Testimony of Goodwife Osborn

July 20, 1669

The relation of Goodwife Osborne which she had from her son, which son of hers was about twelve years old: first, the same squaw said she would tell the lad something to tell his mother and if he would keep it secret which was about the Indians.  But if they did not keep it secret it was as much as her life was worth and theirs also.  Which thing about the Indians was that the Narragansetts and the Pequots and the Mohegans and the Mohawks were plotting to kill all the English, which was plotted at the last dance at Robin Cassasinamon’s, which plot was to be fully concluded when Ninigret’s great dance was to be and then presently executed when green Indian corn was ripe enough to make their bread of.  And the squaw said she told it his mother because she was a friend to her and pitied her.

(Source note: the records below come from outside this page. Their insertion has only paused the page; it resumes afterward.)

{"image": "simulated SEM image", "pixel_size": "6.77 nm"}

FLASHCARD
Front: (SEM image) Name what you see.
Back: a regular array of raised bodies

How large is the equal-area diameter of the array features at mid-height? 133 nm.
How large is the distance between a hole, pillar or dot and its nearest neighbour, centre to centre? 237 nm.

Which relation was given in by the woman when her son was present and said that what his mother related was the truth and the squaw told it him in Indian and he told it his mother in English.  And the lad further addeth that that the squaw told him that all the sachems had plotted this thing, but his mother remembreth not that he told it her. Goodwife Osborne further sayeth the same day she acquainted her husband with it and would fine have had him sent her son to Mr. Stanton to tell him of it but he made slight of it and told her she was a talking woman and there was nothing in it and so that was the reason why she told not of it before; and this thing was told her sometime in last May.  Also, the woman and her son sayeth that Chan, the Indian, was in the house all the while the squaw told of these things.  The youth did perfectly relate over these things in Indian before Marshall Gilbert and Mr. Stanton and some other interpreters being demanded so to do.

Also, we have examined Goodwife Osborne and find she doeth still affirm that her son told her since weeding time that Mosomp said to him they would have Cossaduck again or it should cost them their blood who was Mr. Stanton’s informer.  But the boy of about twelve years old doeth not stand to that phrase, but sayeth the boy he came to Mosomp in his field a weeding and asked him whether he would plant again on the land.  He said No.  They now hated the place.  But when it was theirs, they loved it as theirs lives.  But they would have the land again and if there was a war, the Indians would run down out of the woods and would first knock them of the head with their tumheags and that because they hated them for living on Cossaduck land.  The Indian being examined denies it.

The same boy sayeth he came to a wigwam where was Naupasshuat and his wife and Mashenawuggas and Nawaghos, the last named called him machet1 and told him he would put fire in their house and knock them on head if they came to run out, which he told his mother and she complaining hereof to Coone and he asking Nawaghos before the woman and the boy and he owned it and laughed.

Also, Coone, being examined by us, owns that he was complained to and that he showed with Nawaghos before them and that he owned he threatened the boy to fire the house but it was because that their cows had eat his corn, but the boy denies that he mentioned any such wrong he had received.

Mr. Thomas Stanton, Jr. and his wife are witnesses of that particular Mr. Stanton weight of powder and lead:

Ephraim Minor and James Yorke are the witnesses about Ninigret’s posts running to and fro.

Harman Garrett owns his invitation unto Ninigret’s dance according to Mr. Stanton’s information being examined about it according to the circumstances of the same to the full.

Cataloguing:  17, 20

Miscellaneous:   Sayethe2

  • 1. Wood glosses the Algonquin word machet as "it is naught." William Wood, New England Prospect (1634). More likely the word has a more sinister meaning. After watching English burn women and children at the Mystic fort fight, Uncas described the events as machet, which Mason translated as "something very evil". John Mason, A Brief History of the Pequot War: especially of the memorable taking of their fort at Mistick in Connecticut in 1637 (Boston, 1763).
  • 2. This appears to be written as practice.